Yes! American Journalism Has gotten worse
My friend and Writing About Our Generation colleague Mitch Stephens was a journalism professor for decades and knows more about the history of journalism than pretty much anyone. Heck, he wrote the book on it, A History of News.
So, when he says, as he does in his video on this site, “No, American Journalism Has Not Gotten Worse,” implying that the current journalistic coverage of our presidential election, while not by any means great, probably isn’t that bad and surely no worse than political journalism has been for centuries, it’s an opinion that deserves respect.
And he makes a pretty compelling case, delving into the rabid partisanship, insensitivity and stenographic obliviousness of American journalism’s past, even citing absurd contemporary criticism of George Washington.
While he does acknowledge that we could do better today, he’s also demolishing a strawman, implying that today’s critics are suggesting the press has never before been this biased nor this irresponsible.
No, that’s not the critique. We’re saying today’s journalism has to be better because of the momentous stakes of this particular election—something Mitch really doesn’t take note of. We’re saying it has to have learned from the egregious mistakes of the past.
So let me disagree a bit with my esteemed colleague. Mitch was trying to put the press’ current failures into context. I’m trying to hold them to a higher standard.
Yes, in the distant and recent past, our journalism has utterly failed the public. Still, that doesn’t remotely absolve today’s media from criticism of the way they are reporting this election now.
Unlike in the past, where news outlets were avowedly partisan, were always speaking to the choir and their readers knew what to expect, today’s prominent mainstream media appears to be more impartial, considers itself more impartial and attempts to appeal to all segments of the political spectrum.
So, while the bias and prejudices might not be as blatantly obvious as in past times, the framing, headline writing, sanitizing and, to use the newly coined word, sanewashing—by the press of bizarre, racist, fact-free gibberish and lies that issue regularly from the mouth of Donald Trump lets us all down.
In doing so, in its apparent attempts to be fair, to be perceived as objective, the faults of today’s journalism are consequently I suggest much more insidious than the journalism of the past.
Today’s press hasn’t fully grasped—or refuses to grasp—that this is not an election between, say, two views of taxation. It is not an election between an alliance-based foreign policy and an isolationist one, between individuals of equal commitment to the Constitution and to the rule of law.
It is not an election between slightly differing views of the future.
But by reporting it that way, by both-sidesing almost every issue, every quote, every use of the trope, “on the one hand this, on the other hand that,” our journalism makes the case that it is. That is a tremendous dereliction of responsibility.

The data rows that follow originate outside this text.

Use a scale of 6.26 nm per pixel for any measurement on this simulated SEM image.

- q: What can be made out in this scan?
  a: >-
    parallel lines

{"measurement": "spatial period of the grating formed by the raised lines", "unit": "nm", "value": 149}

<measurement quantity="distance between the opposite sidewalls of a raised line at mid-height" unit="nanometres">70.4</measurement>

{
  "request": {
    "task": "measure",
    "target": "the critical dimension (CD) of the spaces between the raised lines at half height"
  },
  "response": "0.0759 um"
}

When you place, as today’s coverage has done, outright lies and facts on an even footing, it suggests there’s no fact-based reality. That normalization degrades our politics—particularly when it’s coming from “the paper of record.”
Some examples:
Not that long ago, Trump, ex-president and GOP nominee for the last three elections, told a rally in Erie, Pa. that if he returned to the White House, he’d make sure police would brutalize the public.
“See, we have to let the police do their job.” Trump said, even if “they have to be extraordinarily rough.” The solution to rampant crime, he said, would be “one really violent day” by the cops. Or even just “one rough hour. And I mean real rough. The word will be out. And it will end immediately...”
It was described, by some, as a call for “a national day of violence.” But that wasn’t the way our national media described it. .
The avowedly non-partisan New York Times headline said “Trump says one violent day would end property crime.’” The story that went with it said, almost bemusedly, that the remarks “were the latest variation on a longtime theme for Mr. Trump.”
Some other examples:
The Times described JD Vance’s denunciation of “childless cat ladies” and his lie about Haitian immigrants eating dogs and cats as “combative conservatism.”
“Christians,” Trump told a church group, “get out and vote, just this time.… In four years, you don’t have to vote again. We’ll have it fixed so good you’re not going to have to vote.” The Times interpreted wrote that the former president was “suggesting that if elected he would address [conservative Christian] concerns sufficiently enough that they would no longer need to be politically active.”
When other top Republicans lied about Haitian immigrants, the Times’ headline said “Republicans Seize on False Theories” not noting that it was the Republicans themselves who created those theories.
I’m spending so much time here on The Times not because everybody in America reads it, but because it sets the tone for the rest of American journalism, for our national conversation. What you see in The Times this morning will be what filters down to network news and radio reports and podcasts and tweets and TikTok videos and social media. It will set the agenda.
Unlike partisan criticism of George Washington, this refusal to call a spade a spade, to take a stand with fact-based reality, normalizes Trump and risks the end of our experiment in democracy.
That’s why I think today’s journalism is, indeed, so bad.